Why You May Never See the Obi-Wan Kenobi Film
Liked “Rogue One: A Star Wars Story?”
You may not get more movies like it.
Disney is putting a hold on further “Star Wars” anthology films, insiders told Collider. So far, those have been “Rogue One” and “Solo: A Star Wars Story.”
Instead, Disney is honing in on the sequel to the polarizing “Star Wars: The Last Jedi,” the trilogy that “Last Jedi” Director Rian Johnson has been hired to direct and at least five other films.
Fans were looking forward to planned Obi-Wan Kenobi and Boba Fett films, but folks developing it are out of the picture, sources said.
Disney has already officially announced the “Last Jedi” sequel and the Johnson trilogy, which will have new characters. They also will be making a new saga by “Game of Thrones” creators David Benioff and D.B. Weiss. None of these are the standalone films that are on hold.
And, Disney is zeroing in on a trilogy that will follow the “Last Jedi” sequel---yes, it will be part of the ongoing film saga that started in 1977 with “Star Wars: A New Hope,” Newsweek reported.
Last month, “Solo” performed relatively poorly at the box office. It made $84.4 million on opening weekend and grossed $192.8 million domestically. “Rogue One” made $155 and $424 million, respectively, according to Collider.
When “Solo” was released may have influenced its box office receipts. “Solo” faced off against the biggest film of the summer season in “Avengers: Infinity War,” which was expected to do better than the Ron Howard film. It also competed with “Deadpool 2,” the sequel to a record-setting film that has broken records itself. (Some wrote that because of the box office success of “Infinity War” and “Black Panther,” results for “Solo” are “irrelevant.”)
Could “Solo” have done better with not-as-fierce competition in December?
Plans for the Fett film have been changed twice now. The first time, Josh Trank (“Chronicle”) was developing such a movie in the same vicinity of time that Gareth Edwards (“Godzilla”) was preparing “Rogue One,” but Trank was taken off the project, Collider reported.

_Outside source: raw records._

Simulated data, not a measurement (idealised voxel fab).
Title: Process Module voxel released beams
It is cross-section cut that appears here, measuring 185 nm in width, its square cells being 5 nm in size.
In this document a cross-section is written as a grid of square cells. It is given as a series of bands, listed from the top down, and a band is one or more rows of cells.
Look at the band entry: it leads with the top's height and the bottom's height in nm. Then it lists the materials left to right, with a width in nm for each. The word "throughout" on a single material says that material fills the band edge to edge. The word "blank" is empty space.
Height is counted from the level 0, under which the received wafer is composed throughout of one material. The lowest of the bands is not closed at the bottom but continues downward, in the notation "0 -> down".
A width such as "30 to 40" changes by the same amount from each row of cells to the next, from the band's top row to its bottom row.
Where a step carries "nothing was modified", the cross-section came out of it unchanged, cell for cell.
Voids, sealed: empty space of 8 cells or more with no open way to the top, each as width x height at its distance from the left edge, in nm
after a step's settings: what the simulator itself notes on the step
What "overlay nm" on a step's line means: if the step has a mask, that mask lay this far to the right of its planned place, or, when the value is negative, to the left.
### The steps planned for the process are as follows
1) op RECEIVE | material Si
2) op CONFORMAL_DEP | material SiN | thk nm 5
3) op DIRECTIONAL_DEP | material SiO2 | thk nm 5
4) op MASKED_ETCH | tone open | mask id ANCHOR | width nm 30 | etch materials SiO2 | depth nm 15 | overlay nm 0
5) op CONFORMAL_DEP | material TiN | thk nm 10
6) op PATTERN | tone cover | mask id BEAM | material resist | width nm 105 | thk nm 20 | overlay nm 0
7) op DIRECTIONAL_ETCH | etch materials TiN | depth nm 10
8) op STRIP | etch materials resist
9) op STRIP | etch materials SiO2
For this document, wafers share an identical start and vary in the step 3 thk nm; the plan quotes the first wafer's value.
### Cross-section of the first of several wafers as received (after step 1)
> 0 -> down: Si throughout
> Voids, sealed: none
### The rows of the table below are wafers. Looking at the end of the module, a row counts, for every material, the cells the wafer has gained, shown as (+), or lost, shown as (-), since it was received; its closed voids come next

And even the standalones that have been seen in theaters suggest that there was a war of its own behind the scenes. The third act of “Rogue One” was reworked due to reshoots. Edwards was sidelined, with Tony Gilroy (“The Bourne Legacy”) addressing reported story issues. Phil Lord and Chris Miller initially directed “Solo” but were fired in the middle of the making of the film. Kathleen Kennedy, the president of Disney subdivision Lucasfilm, brought in Ron Howard as their replacement, Collider reported.
As it goes in the filmmaking business, someone could put an idea for a standalone film that could change Disney’s continually changing plans with “Star Wars,” but the studio has apparently “moved away” from the anthology movies and is “squarely intent” on producing the “Last Jedi” sequel, Collider’s Steve Weintraub wrote.